By Al Kamen
Monday, June 14, 2004; Page A15
Lawyers at mega-firm Perkins Coie are warning polluter clients that "over the next few months" they "should anticipate increasing federal environmental enforcement. We have already seen increasing numbers of federal and state criminal investigations," the firm's environmental group said in a May 27 e-mail ominously titled: "The Knock at the Door: Are You Ready?"
Word of a pending federal crackdown stunned enviros. Sierra Club political director Greg Haegele just laughed at the notion. Natural Resources Defense Council advocacy director Gregory Wetstone allowed as how federal enforcement of the laws truly "would be news" but "maybe they [Perkins Coie] know something we don't."
Indeed, Tom E. Lindley, a partner in the firm's Portland, Ore., office, cites anecdotal evidence from firm lawyers, five criminal investigations that suddenly popped up in the West -- after two years with none recorded -- and informal chats with Environmental Protection Agency officials as underlying reasons for the alert.

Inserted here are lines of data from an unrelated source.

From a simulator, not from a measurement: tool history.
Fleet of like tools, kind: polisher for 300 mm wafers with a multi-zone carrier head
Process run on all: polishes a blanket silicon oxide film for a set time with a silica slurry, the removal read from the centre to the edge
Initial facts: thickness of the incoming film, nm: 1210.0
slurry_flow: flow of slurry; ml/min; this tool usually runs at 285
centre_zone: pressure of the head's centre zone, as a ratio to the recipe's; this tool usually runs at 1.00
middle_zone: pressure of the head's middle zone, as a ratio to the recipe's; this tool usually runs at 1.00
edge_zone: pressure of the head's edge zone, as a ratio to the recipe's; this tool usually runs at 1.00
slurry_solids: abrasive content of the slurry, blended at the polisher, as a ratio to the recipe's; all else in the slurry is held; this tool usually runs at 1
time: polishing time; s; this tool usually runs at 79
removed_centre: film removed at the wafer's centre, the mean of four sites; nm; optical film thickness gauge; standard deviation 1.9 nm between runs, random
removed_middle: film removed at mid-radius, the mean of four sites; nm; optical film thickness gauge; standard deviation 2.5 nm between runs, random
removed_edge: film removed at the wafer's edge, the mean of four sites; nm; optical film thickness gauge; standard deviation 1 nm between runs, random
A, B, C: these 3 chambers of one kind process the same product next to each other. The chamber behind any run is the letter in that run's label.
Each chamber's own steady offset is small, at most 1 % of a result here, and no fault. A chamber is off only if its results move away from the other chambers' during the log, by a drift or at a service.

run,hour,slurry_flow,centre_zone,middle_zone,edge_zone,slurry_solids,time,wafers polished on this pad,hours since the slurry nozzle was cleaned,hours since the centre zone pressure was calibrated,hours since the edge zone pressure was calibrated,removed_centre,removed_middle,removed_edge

In the e-mail, Perkins Coie also notes that "the press will be looking for stories on environmental concerns. Are you ready if a reporter, agency official or officer with a warrant shows up at your door?" One thing is certain, the firm adds, "no matter who it is -- you have very little time."
And the advice offered is quite sound. For example: "Write down and memorize important responses" to avoid misunderstanding, misquotation or a garbled message.
"Responding 'No Comment' is a No-No. A 'no comment' response is usually portrayed very negatively by the media." (Actually, it's like tossing chum to sharks.) "There are better alternatives," the firm says, such as:
• "I cannot comment on that now, but I will have plenty to say later."
• "I'm here today to talk about the spill and our successful cleanup, not other topics or unfounded allegations."
• "We will respond to that question at the appropriate time." (That could be a long time coming.)
One thing they forgot: When you answer the door, there might be cameras, so make sure you're fully clothed. And don't forget to blame others, such as a few disgruntled employees or cumbersome federal regulations, for the mess.
Now, if your visitor is some guy with a gun and a search or arrest warrant, the "rules change in some important areas." No kidding. "The agency is not your friend here," the lawyers advise, and "your time is very limited. Assemble your defense team immediately." (And fire your Washington lobbyist.)
The rules are pretty straightforward: "Do not obstruct, but also do not freely convey information," the lawyers advise, and "take detailed notes of documents taken." (Granted, hard to do when you've "assumed the position," spread-eagled against the wall, but they're right that you should try.)
As good as the Perkins Coie advice is, Loop Fans know there are additional tips.
For example, demand to be cuffed in front of your body, not behind. That way you can cover the cuffs with your suit jacket and then lift the jacket up to hide your face. If that's not possible, ask your spouse which is your best side and turn that to the cameras.